WORK IN PROGRESS WORK IN PROGRESS WORK IN PROGRESS WORK IN PROGRESS WORK IN PROGRESS WORK IN PROGRESS WORK IN PROGRESS WORK IN PROGRESS

Sat Mar 21 2026 00:00:00 GMT+0000 (Coordinated Universal Time)

Odoo PgBouncer Pool Exhaustion Incident Runbook

A deterministic response guide for Odoo outages caused by PgBouncer pool/client exhaustion, with safe triage, recovery order, and hardening steps.

If Odoo starts failing with no more connections allowed or request latency explodes while PostgreSQL still has headroom, PgBouncer is often the real bottleneck.

This runbook gives you a production-safe sequence: confirm pool pressure, relieve it without random restarts, then harden the system so the incident does not recur.

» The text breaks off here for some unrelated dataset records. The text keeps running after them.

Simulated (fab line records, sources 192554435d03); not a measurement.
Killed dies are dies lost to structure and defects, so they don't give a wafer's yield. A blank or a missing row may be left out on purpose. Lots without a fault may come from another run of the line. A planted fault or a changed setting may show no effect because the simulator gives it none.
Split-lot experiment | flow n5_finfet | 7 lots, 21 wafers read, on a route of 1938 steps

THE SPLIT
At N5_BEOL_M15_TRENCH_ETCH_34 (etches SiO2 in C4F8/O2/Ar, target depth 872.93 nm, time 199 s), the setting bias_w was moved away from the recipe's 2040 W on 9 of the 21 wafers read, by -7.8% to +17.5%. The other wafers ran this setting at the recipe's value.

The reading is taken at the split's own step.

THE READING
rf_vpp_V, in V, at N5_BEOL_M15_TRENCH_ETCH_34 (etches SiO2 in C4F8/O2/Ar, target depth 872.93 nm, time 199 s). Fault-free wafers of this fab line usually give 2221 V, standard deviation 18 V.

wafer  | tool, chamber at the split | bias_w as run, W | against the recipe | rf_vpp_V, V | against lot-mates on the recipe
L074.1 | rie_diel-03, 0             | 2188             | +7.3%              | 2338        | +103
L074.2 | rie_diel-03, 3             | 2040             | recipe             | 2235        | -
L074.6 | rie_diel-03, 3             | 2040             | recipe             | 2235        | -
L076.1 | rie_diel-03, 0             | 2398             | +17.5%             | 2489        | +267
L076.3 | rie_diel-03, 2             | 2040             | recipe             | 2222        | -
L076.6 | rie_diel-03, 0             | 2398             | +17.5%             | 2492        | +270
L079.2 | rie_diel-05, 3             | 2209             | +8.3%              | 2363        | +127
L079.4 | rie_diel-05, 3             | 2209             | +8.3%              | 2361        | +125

Incident signals that justify immediate response

  • Odoo users see intermittent 500/timeout errors while app hosts are otherwise healthy.
  • PgBouncer logs include messages like no more connections allowed (max_client_conn).
  • Odoo queue/cron throughput collapses even though PostgreSQL CPU is not pegged.
  • Connection errors appear at app tier before PostgreSQL reaches max_connections.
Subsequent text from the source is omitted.